Layer all ingredients (in order) in a 9x13-inch pan.
Bake for 25 minutes. Serve with tortilla chips, crackers, etc.
Baked Cheese Dip
INGREDIENTS
1 cup mayonnaise (not low-fat)
1 cup shredded sharp cheddar cheese
1 medium onion, minced or grated
Paprika or parsley (optional)
DIRECTIONS
Preheat oven to 400°.
Combine mayonnaise, cheese, and onion in a shallow baking dish or 9-inch pie plate. Sprinkle with paprika or parsley, if desired, for color.
Bake 15–20 minutes or until lightly browned. Serve with crackers or fresh vegetables.
Note: This recipe may be doubled for a large group.
Rye and Dip
Make the dip at home and take it with you. Prepare the bread just before serving.
INGREDIENTS
1 (1-pound) loaf unsliced rye bread
⅔ cup sour cream
⅔ cup mayonnaise
1 teaspoon dried dill weed or dill seed
1 teaspoon Beau Monde seasoning
1 tablespoon onion flakes
1 tablespoon dried parsley
DIRECTIONS
Cut an oval or rectangular hole in top of bread, leaving at least 1 inch of bread at the bottom of the loaf. Remove cut section; break into bite-size chunks. Place hollowed-out loaf and bread chunks back in bread bag until ready to use.
Combine sour cream and next 5 ingredients in an airtight container. Refrigerate dip overnight.
To serve, fill loaf with dip and surround with bread chunks for dipping. (You may want to double this popular dip recipe.)
Dip for Raw Vegetables
INGREDIENTS
2 cups sour cream (or 1 cup sour cream plus 1 cup mayonnaise)
1 package (1.5–2 ounces, depending on brand) vegetable soup and dip mix
¼ teaspoon curry powder (optional)
DIRECTIONS
Combine sour cream, soup mix, and, if desired, curry powder in a serving bowl.

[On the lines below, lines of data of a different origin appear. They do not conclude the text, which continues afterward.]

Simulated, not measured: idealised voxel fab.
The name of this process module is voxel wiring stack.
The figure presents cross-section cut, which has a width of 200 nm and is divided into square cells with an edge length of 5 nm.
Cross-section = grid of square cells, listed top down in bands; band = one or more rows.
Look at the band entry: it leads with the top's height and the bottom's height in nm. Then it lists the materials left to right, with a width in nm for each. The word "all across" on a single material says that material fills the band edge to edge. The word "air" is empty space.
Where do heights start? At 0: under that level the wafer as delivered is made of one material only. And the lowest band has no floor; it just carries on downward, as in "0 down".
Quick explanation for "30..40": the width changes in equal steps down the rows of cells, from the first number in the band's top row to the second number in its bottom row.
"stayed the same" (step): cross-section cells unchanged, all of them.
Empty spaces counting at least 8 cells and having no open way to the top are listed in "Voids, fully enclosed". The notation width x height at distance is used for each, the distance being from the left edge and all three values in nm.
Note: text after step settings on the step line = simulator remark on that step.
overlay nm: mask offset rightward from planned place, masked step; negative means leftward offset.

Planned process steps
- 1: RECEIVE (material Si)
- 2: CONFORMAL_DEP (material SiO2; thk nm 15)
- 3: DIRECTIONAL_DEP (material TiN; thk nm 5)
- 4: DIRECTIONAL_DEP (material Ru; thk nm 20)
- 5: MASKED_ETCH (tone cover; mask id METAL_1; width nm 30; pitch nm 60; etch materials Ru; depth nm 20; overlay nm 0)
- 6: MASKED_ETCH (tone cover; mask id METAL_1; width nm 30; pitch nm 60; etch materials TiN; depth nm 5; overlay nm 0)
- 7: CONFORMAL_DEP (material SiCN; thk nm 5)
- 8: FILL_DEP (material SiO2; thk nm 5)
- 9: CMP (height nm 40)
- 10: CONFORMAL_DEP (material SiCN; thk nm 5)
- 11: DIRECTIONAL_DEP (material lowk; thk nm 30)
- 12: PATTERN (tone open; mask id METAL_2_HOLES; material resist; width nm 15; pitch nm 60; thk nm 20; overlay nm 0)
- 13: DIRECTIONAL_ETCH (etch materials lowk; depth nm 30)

Refrigerate at least 1 hour. Serve with fresh vegetables or chips.
Chopped Vegetable Spread
INGREDIENTS
1 cup finely chopped celery
1 green bell pepper, finely chopped
1 small onion, minced
1 large cucumber, finely chopped
1 (0.25-ounce) package unflavored gelatin mix
2 cups mayonnaise
1 teaspoon salt
DIRECTIONS
Place celery, bell pepper, onion, and cucumber in a serving bowl; drain juices, if necessary. Mix gelatin with ¼ cup cold water in a saucepan. Add ¼ cup boiling water. Stir in mayonnaise and salt. Stir mixture into vegetables. Chill. Serve with crackers such as Wheat Thins.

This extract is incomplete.